MATT SARGENT / ZACH ROWDEN – Tide (For Ten Basses)

Marginal Frequency

In periods when nothing seems to align, the brain is apparently unwilling to perform its regular tasks (not to mention finding the strength to elaborate on sound-related complexities). Then a record like Tide materializes, and everything starts to make sense again. Simply put, I have exclusively been surrounded by this full-bodied chant for days – if you exclude my random car stereo selection in the morning drive to work, that is – and still have the wish to regularly bath in its agglomerative harmony.

Two versions of the piece are presented, both executed by bassist Zach Rowden who superimposed eleven parts while cued by composer Matt Sargent. The latter’s interactive software sends sine waves to the performer’s headphones, in order for him to gradually slide to new pitches during the track’s evolution. This primitive chronicling can’t possibly translate the awesomeness of what we hear, for which further use of hyperbolic adjectives would reinforce this writer’s stance on human language as a mere means to nourish a hungry ego, and restate its absolute inadequateness for arriving at the quivering essence of the matter. Perhaps the press release’s stark definition – a “massive acoustic event” – is the better choice.

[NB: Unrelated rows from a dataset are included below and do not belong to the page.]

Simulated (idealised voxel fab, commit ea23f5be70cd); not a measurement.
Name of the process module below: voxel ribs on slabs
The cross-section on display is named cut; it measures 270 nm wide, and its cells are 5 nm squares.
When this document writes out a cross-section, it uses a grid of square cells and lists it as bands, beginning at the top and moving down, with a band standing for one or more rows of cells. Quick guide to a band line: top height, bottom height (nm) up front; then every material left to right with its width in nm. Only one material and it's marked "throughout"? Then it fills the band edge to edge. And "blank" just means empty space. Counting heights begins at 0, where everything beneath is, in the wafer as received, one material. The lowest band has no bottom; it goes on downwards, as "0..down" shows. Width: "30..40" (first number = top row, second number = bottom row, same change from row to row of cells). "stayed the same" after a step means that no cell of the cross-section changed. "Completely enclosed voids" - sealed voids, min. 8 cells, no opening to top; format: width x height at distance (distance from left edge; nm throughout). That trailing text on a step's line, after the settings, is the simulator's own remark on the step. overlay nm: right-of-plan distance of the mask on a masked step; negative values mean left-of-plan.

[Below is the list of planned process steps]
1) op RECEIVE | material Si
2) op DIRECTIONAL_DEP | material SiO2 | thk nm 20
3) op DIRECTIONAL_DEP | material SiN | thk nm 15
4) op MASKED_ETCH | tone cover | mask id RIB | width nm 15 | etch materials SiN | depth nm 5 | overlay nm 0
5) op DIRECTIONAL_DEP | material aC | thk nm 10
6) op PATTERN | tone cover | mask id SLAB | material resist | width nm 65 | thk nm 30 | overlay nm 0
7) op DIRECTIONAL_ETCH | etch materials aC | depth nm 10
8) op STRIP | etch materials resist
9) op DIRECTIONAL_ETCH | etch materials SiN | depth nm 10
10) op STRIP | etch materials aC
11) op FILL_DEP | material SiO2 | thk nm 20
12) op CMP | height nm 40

Only, we have the usual problem of who is witnessing that event. Its comprehension is warranted by simultaneous perception – a condition one is born with, which can’t be acquired by “studying” – and by the capacity of discerning perennial movement within an apparent stasis. Sargent and Rowden’s effort is directed to someone able to gather useful data from the intrinsic shifting of layered signals, or realize that a circumscribed time segment can connect with infinity notwithstanding the temporal bracket, whatever the harmonic oscillation involved.

In the studio version, the arco that sets the strings in growling/quaking mode is a medium summoning spirits whose persuasive power is enormous. The result is a vibrant drone comprising intoxicating subsonics and sturdy tones that may be sustained for minutes, or just glide in between different stages of awareness. However, the actual wonder comes from the live rendition. Recorded in a grain silo in Buffalo, NY, it’s vaguely reminiscent of the vibrational might of certain Glenn Branca milestones, a veritable mantra of flying bombers escorted by muscular angels. The richness produced by those hovering partials is directly absorbed by the psychophysical receptors, improving our being right then and there.

Countless individuals, convinced of “communicating” on “deeper levels”, would actually need such a cure to deliver themselves from the delusions of extramundane dogmatism at varying degrees of periphrastic illiteracy. Tide is an unambiguous example of music that expands the mind while enhancing the organism that contains it. A credible illustration of the laws of cosmos exercising their functional rules by sheer resonance, without anyone’s infirm argumentations hindering the flowing of a ringing fullness into evolutionary silence. On the other hand, upsetting the illogical fantasies of a feeble-minded mortal can be a dangerous move. So watch out.